$4$ points in order $A,B,C,D$ lie on a circle with the extension of $AB$ meeting the extension of $DC$ at $E$ and that of $AD$ and $BC$ at $F$.

As I showed in this post, given a circle $\Gamma$ and two points $X,Y$ such that $Y$ lies on the polar of $X$ w.r.t. $\Gamma$, we have

$$XY^2=\text{Pow}_{\Gamma}(X)+\text{Pow}_{\Gamma}(Y)$$

Back to your case, it is well-known that $E$ lies on the polar of $F$ w.r.t. the circumcircle of $ABCD$ (recall, for example, how to prove Brokard's Theorem) and, hence, $$EF^2=60^2+63^2=7569\iff EF=87$$

Hatton's Projective Geometry, pg 156 gives two versions of a theorem:

[T]he square of the distance between a pair of conjugate points with respect to a circle is equal to the sum of the powers of the points.

and

If a quadrangle be inscribed in a circle, the square of the distance between two of its diagonal points external to the circle equals the sum of the square of the tangents from these points.

The second version uses your setup.

Here's a screen capture of the theorems and their proofs.

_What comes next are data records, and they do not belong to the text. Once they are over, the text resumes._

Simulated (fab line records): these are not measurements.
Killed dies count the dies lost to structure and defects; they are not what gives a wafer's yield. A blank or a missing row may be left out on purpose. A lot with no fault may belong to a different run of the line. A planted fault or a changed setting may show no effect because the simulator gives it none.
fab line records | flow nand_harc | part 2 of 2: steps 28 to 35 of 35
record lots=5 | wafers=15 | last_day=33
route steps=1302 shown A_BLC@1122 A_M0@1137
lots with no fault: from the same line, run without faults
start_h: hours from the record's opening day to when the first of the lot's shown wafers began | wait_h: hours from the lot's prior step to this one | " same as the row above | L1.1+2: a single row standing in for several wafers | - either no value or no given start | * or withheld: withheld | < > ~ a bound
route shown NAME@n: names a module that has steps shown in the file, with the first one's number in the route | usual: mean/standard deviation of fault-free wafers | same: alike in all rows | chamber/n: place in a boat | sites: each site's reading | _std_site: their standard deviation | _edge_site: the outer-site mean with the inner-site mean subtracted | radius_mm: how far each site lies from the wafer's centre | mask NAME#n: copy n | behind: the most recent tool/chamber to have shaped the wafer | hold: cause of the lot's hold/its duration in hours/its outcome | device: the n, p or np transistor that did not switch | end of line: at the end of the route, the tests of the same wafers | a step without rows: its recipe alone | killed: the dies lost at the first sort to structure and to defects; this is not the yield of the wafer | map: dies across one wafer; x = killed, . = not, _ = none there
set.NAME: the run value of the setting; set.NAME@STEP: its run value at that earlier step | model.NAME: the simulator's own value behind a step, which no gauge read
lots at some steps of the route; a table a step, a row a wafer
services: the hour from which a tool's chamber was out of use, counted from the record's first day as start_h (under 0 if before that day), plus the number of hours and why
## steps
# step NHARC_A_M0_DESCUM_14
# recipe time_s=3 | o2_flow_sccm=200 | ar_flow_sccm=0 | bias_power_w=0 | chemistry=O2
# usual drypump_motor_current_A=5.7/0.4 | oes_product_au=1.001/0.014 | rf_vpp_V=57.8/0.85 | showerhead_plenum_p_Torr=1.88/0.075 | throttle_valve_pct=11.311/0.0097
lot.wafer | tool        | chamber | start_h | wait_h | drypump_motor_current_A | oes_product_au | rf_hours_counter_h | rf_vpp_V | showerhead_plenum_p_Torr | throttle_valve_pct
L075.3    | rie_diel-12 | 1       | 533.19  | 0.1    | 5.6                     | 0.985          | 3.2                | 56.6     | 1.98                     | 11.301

The proofs should be easy to follow, except for perhaps the last sentence. A more explicit version would be

$$ \begin{align} EF^2 &= (EK+KF)^2 \\ &= EK^2+2EK\cdot FK+FK^2 \\ &= EK(EK+KF)+(EK+FK)FK \\ &= EK\cdot EF + EF\cdot FK \\ &= EC\cdot ED + FB\cdot FC \text{ (using powers of $E,F$ wrt circles $CDF,BCE$)}\\ &= \text{sum of powers of $E$ and $F$ wrt original circle $ABCD$} \end{align} $$